Five members of Double Edge Theatre traveled from Massachusetts last month to take up a residency with advanced drama and music students at the University of Colorado at Colorado Springs. After three weeks of work, they'll perform The Chagall Tales, a play inspired by the paintings of Belarusian-French artist Marc Chagall and the stories of the Arabian Nights.
And that's all we really know about the one-hour performances, because they're still being created.
"The sense of the unexpected is a real one and part of the magic," writes Matthew Glassman, Double Edge lead actor and co-director, in an e-mail.
The company was invited by UCCS assistant professor of theater Kevin Landis, who considers Double Edge to be "one of the great laboratory theaters in the country." Laboratory theater, or "devised theater," results in performances that are completely original because "the work is based on the process and the individuals creating it," as Landis writes in an e-mail.
Actors who work with Double Edge have the freedom to script their own lines, as well as compose their own music and lyrics, and create their own sets and costumes. Glassman worked with the UCCS students on their collaborations, as well as encouraging physical training in preparation for the performances.
"Double Edge (rightly) believes that an actor is an athlete, and that true imaginative creation comes from intense physical involvement and labor," writes Landis.
The members of Double Edge who live on the Farm — a rural, 100-acre outfit that serves as its home base — train like athletes, running and doing yoga and martial arts, among other physical activities. This way, they can incorporate acrobatics or dance, if they desire, into their performances. But also as Glassman writes, "I think it is about meeting and overcoming limits to access a deeper creativity, awareness, energy."

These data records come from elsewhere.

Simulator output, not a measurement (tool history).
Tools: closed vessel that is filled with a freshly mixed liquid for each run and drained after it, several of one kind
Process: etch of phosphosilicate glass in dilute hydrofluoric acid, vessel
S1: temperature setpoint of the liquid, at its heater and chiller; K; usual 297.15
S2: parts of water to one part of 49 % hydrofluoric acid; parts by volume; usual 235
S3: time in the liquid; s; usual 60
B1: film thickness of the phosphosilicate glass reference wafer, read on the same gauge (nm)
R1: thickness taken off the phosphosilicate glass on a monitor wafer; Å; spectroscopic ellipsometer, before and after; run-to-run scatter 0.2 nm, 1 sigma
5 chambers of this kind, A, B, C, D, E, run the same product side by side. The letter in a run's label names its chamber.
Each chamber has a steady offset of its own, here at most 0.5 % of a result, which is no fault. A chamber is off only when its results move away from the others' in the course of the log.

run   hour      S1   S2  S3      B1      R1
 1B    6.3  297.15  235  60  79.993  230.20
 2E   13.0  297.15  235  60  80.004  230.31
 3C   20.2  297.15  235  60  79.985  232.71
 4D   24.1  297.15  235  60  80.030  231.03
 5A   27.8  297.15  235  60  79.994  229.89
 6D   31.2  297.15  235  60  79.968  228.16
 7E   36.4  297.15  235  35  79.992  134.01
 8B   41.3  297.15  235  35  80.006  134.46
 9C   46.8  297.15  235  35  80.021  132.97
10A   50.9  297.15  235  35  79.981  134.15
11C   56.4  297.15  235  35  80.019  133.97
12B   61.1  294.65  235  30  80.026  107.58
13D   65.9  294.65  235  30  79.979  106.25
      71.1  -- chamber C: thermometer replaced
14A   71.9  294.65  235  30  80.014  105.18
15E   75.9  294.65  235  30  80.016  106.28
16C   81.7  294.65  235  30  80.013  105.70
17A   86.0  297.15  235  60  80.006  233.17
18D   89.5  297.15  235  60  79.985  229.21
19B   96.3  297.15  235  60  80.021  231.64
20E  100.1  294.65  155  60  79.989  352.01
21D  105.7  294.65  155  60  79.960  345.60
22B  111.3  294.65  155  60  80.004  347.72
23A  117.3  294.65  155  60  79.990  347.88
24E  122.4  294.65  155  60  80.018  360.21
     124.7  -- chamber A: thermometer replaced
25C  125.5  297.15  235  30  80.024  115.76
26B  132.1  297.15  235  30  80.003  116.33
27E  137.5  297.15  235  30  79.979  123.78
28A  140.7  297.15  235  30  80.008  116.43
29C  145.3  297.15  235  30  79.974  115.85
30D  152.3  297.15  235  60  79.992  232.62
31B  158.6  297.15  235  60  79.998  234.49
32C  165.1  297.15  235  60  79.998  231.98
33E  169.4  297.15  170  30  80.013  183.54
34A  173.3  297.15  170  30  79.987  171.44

Founded in 1982, the company has received numerous awards for its work in keeping this type of theater alive; it's perpetually at risk, since most audiences won't pay for an experimental show with no plot preview.
"Devised performance is a scary proposition for theatres that are chiefly concerned with the bottom line," writes Landis. "Double Edge has made that sort of a theatre a reality in Massachusetts, but there are few companies anywhere that take these sorts of risks."